Five steps to making something as fantastical as OneCity actually fly Add to ...

When Karen Stintz unveiled her OneCity transit plan this week, it was met with a flurry of excitement, informed debate and almost adorable levels of optimism. People debated the pros and cons, praised the beauty of its myriad lines and documented the impressive behind-the-scene politicking that brought it into being.

It was almost as if it was actually going to happen.

In Toronto, coming up with a transit plan is not the problem. OneCity, Transit City, Move Ontario: ask around and you’ll probably find that everyone from your neighbour to your barista has their own pithy two-word vision for improving the city’s mobility.

But with each new idea, all we’re really doing is putting the light rail before the horse, so to speak. If the city actually wants to improve its transit – and let’s not fool ourselves, this needed to happen yesterday – we need everyone to put down their pens, open their wallets and pledge an oath to actually following through.

Transit infrastructure is at the end of its lifespan. This is true not just in the GTA, but across the country and yes, around the world. The decline is speeding up just as our population, and the population of all urban centres, is skyrocketing, and all levels of government are cash-strapped beyond belief.

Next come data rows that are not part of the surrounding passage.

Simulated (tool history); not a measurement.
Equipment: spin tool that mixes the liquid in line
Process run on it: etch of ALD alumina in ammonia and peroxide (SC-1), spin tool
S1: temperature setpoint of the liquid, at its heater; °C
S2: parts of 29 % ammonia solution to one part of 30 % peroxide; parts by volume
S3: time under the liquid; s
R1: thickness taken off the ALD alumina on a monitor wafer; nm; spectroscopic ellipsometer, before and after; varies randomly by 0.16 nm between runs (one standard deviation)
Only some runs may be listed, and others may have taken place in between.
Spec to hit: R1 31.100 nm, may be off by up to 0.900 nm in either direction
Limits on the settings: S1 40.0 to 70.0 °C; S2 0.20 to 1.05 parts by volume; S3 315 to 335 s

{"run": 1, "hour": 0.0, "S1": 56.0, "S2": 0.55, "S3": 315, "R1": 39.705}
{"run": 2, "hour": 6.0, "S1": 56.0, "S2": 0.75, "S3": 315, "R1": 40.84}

If there’s one thing we should all agree on, it’s that there is no perfect plan and that we will never please everyone . So maybe we should focus on taking a few fundamental steps that will change behaviours as well as the subway map.

 

Step One:

Establish buy-in

If transportation in this city is going to improve, people have to be on board not just with a vision but a funding model. We need cash specifically earmarked for transit. In Los Angeles, a 2008 ballot initiative called Measure R earmarked a half-cent sales tax specifically for transit funding. Projected to generate about $5.8-billion over 30 years, it was passed by more than 60 per cent of voters. Bruce Katz, director of the Brookings Metropolitan Policy Program in Washington, D.C., said ballot initiatives are being used in cities across the U.S. to back specific transit mandates. In Canada, it would have to be a referendum or campaign question. “You go to the voters and basically say, ‘We want to be a 21st-century metropolis and having light rail and rapid transit is essential, and therefore we’re going to have to do some kind of sales tax to get us there,’” he said.

 

Step two:

Accept that riders will pay

In a 2008 report outlining his vision for funding a transit revolution in the GTA, economics professor and Canadian transit expert Harry Kitchen noted some basic flaws with how people are charged for public transportation in the city. “Where public transit fares are currently used, they are often improperly designed and structured if efficiency goals are to be achieved,” he wrote. Among his suggested changes: a new model where municipal public transit fares are based on distance traveled.

 

Step three:

Accept that drivers will pay, too

The main problem with using property taxes to fund transportation, as suggested by the OneCity plan, is that it does nothing to change people’s behaviour when it comes to transportation. Road charges such as tolls, however, actually provide an incentive for people to use roads and public transit more efficiently. “Most of us get in our car, get on the road, and we think we’ve got a free ride,” said Prof. Kitchen. “We’ve gotten so used to it. But people have to pay for these services.” Because tolls would be slow to implement, Prof. Kitchen said a municipal fuel tax would be a “blunter instrument” to provide the cash Toronto needs. In his 2008 report, Prof. Kitchen actually concluded that a vehicle registration tax would be the most effective solution. Introduced by former mayor David Miller, the tax was repealed by Toronto Mayor Rob Ford when he entered office.

 

Step four:

Know that we are already too far behind

Hopefully, by 2042, we’ll all be travelling by Google Hovercar. But more likely, we’ll be attending the grand opening of a new transit system that has already been outdated for 29 years. In L.A., Mayor Antonio Villaraigosa came up with an innovative solution to expedite an overhaul of public transit. Using his earmarked sales tax, he proposed the 30/10 project, which aims to build 30 years of transit infrastructure in just ten years. The tax would be used to secure a low-interest loan from the federal government. The city would be able to build everything immediately, and pay the feds back over 30 years with tax revenue. The city also stands to shave $14.7-billion off the price tag by avoiding inflation costs. Of course, even this idea, widely heralded by transit wonks, has been held up in the divided U.S. Congress. Mr. Katz believes the 30/10 project will eventually find its backing overseas, with money from Europe or Chinese investors. “There’s a lot of foreign capital looking to invest in the United States around transformative infrastructure,” he said. The European Investment Bank, for example, has already highway and transit projects in more than 70 countries around the world.

 

Step five:

Put someone in charge

As the city pondered Ms. Stintz’s plan, regional transportation authority Metrolinx issued a statement that basically came down to “we’re down with whatever you guys want to do.” Mr. Kitchen said that decisions on transit, as well as the structure and administration of its financing model, should be made by an elected governing body that has real decision-making power. A truly regional transit plan needs to operate outside of city hall and the election cycle. “The biggest problem in Toronto is the lack of a governing body with any real teeth,” said Mr. Kitchen. “Metrolinx exists, but it’s an advisory group. You need some sort of political body that can implement these other revenue tools across the whole GTA.”